[![Kaggle](https://kaggle.com/static/images/open-in-kaggle.svg)](https://kaggle.com/kernels/welcome?src=https://github.com/pixeltable/pixeltable/blob/release/docs/notebooks/feature-guides/shared-tables.ipynb)&nbsp;&nbsp;
[![Colab](https://colab.research.google.com/assets/colab-badge.svg)](https://colab.research.google.com/github/pixeltable/pixeltable/blob/release/docs/notebooks/feature-guides/shared-tables.ipynb)

# Working with Shared Tables

Pixeltable's shared tables feature allows you to distribute data by publishing tables to the cloud and accessing them locally. This enables data sharing and distributed data science workflows.

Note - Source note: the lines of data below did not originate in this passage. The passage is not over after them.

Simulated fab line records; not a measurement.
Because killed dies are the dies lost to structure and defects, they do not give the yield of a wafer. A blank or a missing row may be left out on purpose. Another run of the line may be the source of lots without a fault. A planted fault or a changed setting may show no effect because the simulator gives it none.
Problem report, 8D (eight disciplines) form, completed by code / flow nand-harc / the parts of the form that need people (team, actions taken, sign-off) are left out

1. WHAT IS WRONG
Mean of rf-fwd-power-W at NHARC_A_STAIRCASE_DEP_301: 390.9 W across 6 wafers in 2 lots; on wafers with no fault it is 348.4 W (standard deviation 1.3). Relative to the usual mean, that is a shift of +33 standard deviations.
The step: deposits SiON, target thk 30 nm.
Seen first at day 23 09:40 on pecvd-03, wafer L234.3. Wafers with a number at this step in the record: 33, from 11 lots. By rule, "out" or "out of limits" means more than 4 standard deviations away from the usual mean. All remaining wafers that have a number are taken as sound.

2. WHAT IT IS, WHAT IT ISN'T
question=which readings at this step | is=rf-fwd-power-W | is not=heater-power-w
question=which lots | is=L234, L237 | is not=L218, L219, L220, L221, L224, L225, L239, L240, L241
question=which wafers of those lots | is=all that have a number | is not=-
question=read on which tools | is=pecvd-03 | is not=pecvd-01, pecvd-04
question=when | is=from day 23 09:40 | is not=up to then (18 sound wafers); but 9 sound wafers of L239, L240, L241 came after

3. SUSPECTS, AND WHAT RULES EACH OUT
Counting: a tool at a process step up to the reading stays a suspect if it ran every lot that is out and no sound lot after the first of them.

## What are Shared Tables?

Shared tables in Pixeltable allow you to:
- Create read-only replicas from the cloud and work with them locally
- Publish local tables to the cloud for sharing
- Keep local read-only replicas synchronized with cloud versions
- Enable data distribution and sharing

## Key Functions

**Sharing your data:**
- `pxt.publish(local_table, cloud_uri, access='public'|'private')` - Publish local table (source) to cloud (destination)
- `my_table.push()` - Push changes from your local table to the cloud

**Accessing shared data:**
- `pxt.replicate(cloud_uri, local_path)` - Create read-only replica from cloud table (source) to local (destination)
- `shared_table.pull()` - Update your local read-only replica table with latest cloud changes

**Note**: 
- **Global functions**: `pxt.publish()`, `pxt.replicate()` - operate on sources/destinations
- **Table methods**: `my_table.push()`, `shared_table.pull()` - called on your tables

**General:**
- `pxt.get_table(path)` - Gets a handle to an existing table
- `pxt.list_tables()` - Lists all available tables


In [None]:
%pip install -qU pixeltable

import pixeltable as pxt
from pixeltable import exceptions as excs


## Sharing Your Data

If you have a table you want to share with others, you can publish it to the cloud.

### API Key Configuration

Before you can share data with Pixeltable Cloud, you need to configure your API key. You can do this in two ways:

#### Option 1: Environment Variable (Recommended)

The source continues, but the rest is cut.